I like to pride myself on knowing what is happening in the fintech (financial technology) space both for personal and professional reasons. This week I was surprised when I read about a company I had never hear of before, Tally, raising a $50 million Series C. After reading more about Tally I was intrigued.*

Tally is focused on automating some of financial challenges consumers have today. Tally’s initial effort at automation is helping consumers deal with their credit card debt or as their website says “Pay down credit card debt faster.” Tally identifies which credit card balances a consumer should pay down first with the goal of reducing the carrying cost of, and eventually eliminating that debt. I don’t care where you come out in the personal finance debate, but that is a useful service.

It doesn’t take a lot of time to come up with other applications where automating additional financial decisions makes sense. Not that long ago I wrote a post about the importance of automating as much of your financial life as possible. Angela Strange at Andreessen Horowitz, an investor in Tally, wrote about how this could play out over time:

This is just the beginning of what is possible when smart financial automation truly begins to guide our financial journeys. Imagine a world where your financial app understands your entire financial picture—from all the types of debt you might have (student loans to car loans to mortgages and beyond) to all your assets (savings, investments) plus your goals in the future (a home, kids, college). Who among us wouldn’t want the automated road map, with travel time and traffic, for what it would take for us to get there?

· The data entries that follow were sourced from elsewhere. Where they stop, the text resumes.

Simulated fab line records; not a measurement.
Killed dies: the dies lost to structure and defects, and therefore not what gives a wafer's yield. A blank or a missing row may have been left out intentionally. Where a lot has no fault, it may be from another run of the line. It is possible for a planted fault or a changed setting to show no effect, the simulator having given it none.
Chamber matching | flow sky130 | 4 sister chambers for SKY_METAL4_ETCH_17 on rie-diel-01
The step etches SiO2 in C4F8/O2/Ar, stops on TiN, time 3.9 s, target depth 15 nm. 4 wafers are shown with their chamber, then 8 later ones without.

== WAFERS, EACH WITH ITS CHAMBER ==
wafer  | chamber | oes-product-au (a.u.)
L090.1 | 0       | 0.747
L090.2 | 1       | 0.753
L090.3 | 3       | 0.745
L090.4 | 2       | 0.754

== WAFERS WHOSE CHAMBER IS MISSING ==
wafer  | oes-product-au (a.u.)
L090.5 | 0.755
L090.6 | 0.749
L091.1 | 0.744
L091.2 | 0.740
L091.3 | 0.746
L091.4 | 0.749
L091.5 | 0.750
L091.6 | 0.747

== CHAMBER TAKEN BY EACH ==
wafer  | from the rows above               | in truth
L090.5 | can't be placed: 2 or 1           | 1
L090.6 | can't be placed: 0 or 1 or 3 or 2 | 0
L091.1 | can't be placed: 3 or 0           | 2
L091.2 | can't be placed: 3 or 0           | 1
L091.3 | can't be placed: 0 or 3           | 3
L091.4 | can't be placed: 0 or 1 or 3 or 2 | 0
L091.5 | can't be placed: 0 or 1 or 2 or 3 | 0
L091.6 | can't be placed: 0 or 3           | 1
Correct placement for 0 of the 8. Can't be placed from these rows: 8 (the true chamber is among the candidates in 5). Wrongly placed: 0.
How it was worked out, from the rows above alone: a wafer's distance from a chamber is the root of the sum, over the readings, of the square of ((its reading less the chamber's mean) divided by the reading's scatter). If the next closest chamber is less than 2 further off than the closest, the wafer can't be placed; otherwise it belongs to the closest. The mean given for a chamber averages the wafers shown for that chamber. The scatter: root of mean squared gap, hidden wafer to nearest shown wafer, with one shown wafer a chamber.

You can begin to see how this could come together.  More and more of these ‘money modules’ can be smartly and safely automated. For example, we already have robust robo-advisor solutions that can handle much of the heavy lifting when it comes to portfolio management. My colleague Barry Ritholtz recently spoke with Betterment CEO Jon Stein about the goings on in that space. I thought this question and answer were telling:

Ritholtz: So some people dislike the phrase robo advisor, what’s your view on that phrase and what’s your preferred terminology.

Stein: I think robo-advisor’s fun, it’s a handle, it’s been around for a bit now and it’s how we’re known, I use smart money manager because I think of us like a smart home or a smart car, there is just better technology now that’s available and people should all be using it, eventually everyone will be, there’s just — there’s a lot of inertia in our space.

“Smart money manager.” I think that is a great way to think about things. We all want to be smarter about our money. But it is now well-established that we humans are beset with behavioral biases. Our monkey minds have a tendency to take us off track when it comes to money. It would nice if financial literacy education would help disabuse us of our biases, but  the bad news is that they don’t. Barry Ritholtz writing at the Big Picture notes:

It is bad enough that most people are not financially literate, but the painful reality is that investor education does not work — at least not much beyond six months. After that, it is like any other abstract subject taught in a classroom, mostly forgotten.

Which is why we need more of financial lives to work on autopilot, and work together. In ideal world we would tie together our credit card module, with our mortgage module, with our savings model, with our investing module and our tax module. Only a small fraction of people would miss dealing with the daily hassle of personal money management. The rest of us would rejoice. This would free us up to focus our time and efforts on other, more meaningful, endeavors.

None of this is going to be easy. Deciding which credit card to pay down is relatively easy compared to issues like how to generate lifetime income during your retirement.. The Economist recently profiled Nobel Prize winner Robert Merton’s work on portfolio choice over one’s lifetime. From the article:

The best lifetime strategy is a complex problem to solve, even for brainy people such as Mr Merton. But he hopes that, with the passage of time, the pension industry will create more user-friendly products. Cars are easy for their users; the complex work is done by designers and engineers. Pensions should be the same. Needs drive innovation, says Mr Merton. “That is why I’m an optimist.”

I would put myself in the optimist camp as well. The tools are being built. Eventually they will get tied together. Fingers crossed.


*No position in Tally. Just like what they are doing.